Moneybox

Costco and the Business Case For Middle Class Living Standards

The Treasury Department has a braggy little list out of CEOs supporting the president’s general approach to fiscal policy, which other issues aside is I think the right context in which to read Vice President Biden’s stop by the new DC Costco yesterday.

The longer list of CEO supporters and quasi-supporters of the president’s fiscal policy stance is basically about accounting and the case for deficit reduction qua deficit reduction. Jim Sinegal from Costco really went further in most respects to emphasize the idea that higher middle class incomes are more important to his business than the tax rate paid by his executives. Its a viewpoint you don’t hear that much of in the corporate world but that really does make a lot of sense.

In totally abstract charts-on-a-piece-of-paper sense it doesn’t really matter to “the economy” how income is distributed. But just as the distribution of income matters a great deal to specific individuals, it matters a great deal to specific firms. Growth for the 1 percent is great for the manufacturers of luxury cars. Growth for the 0.01 percent is great for the manufacturers of yachts. Growth at the median is great for chain restaurants. But in general most big companies are basically focused on serving a mass market middle class clientel. Really rich people don’t generally own seventeen cars or have giant stacks of toaster ovens in their garage. They hire servants and they purchase a lot of financial services. But your workaday “real economy” manufacuturers and retailers would almost certainly be better off if a larger share of national income were being shared more broadly.
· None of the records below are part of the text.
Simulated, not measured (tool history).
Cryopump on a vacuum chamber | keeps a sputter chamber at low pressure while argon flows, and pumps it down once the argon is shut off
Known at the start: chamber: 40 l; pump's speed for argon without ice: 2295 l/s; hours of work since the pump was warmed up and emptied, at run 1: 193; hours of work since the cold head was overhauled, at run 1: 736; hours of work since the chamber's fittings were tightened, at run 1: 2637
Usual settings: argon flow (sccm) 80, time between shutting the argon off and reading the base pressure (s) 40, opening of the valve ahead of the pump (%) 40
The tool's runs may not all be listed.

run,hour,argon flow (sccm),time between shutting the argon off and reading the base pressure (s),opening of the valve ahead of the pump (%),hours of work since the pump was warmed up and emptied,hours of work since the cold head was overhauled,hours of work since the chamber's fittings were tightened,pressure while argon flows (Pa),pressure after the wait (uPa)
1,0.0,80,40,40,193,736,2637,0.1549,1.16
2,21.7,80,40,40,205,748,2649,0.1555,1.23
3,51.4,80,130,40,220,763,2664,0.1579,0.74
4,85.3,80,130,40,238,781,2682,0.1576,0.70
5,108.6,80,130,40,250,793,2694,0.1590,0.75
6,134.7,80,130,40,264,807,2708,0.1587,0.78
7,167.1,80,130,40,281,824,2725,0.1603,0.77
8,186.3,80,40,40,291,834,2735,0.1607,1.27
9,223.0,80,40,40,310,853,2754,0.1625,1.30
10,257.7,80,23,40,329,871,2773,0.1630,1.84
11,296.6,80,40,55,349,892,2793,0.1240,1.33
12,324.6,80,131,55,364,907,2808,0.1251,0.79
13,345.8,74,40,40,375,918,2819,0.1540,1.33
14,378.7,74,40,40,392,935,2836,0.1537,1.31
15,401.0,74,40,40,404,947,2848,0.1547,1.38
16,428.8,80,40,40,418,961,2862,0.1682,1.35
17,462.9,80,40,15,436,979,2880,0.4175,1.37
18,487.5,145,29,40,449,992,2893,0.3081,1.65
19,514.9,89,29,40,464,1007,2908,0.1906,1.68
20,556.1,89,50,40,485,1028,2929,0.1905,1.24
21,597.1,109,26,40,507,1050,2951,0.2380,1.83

And yet you don’t see this perspective much. The Chamber of Commerce set tends to basically focus on class solidarity and say that a rich executive is a rich executive who should stand with rich people of all stripes in resisting higher taxes on the rich. It’s nice to see that the fiscal cliff situation is causing some rethink of that viewpoint, but it’d be even better to see a more thorough rethinking of where the real business interests lie.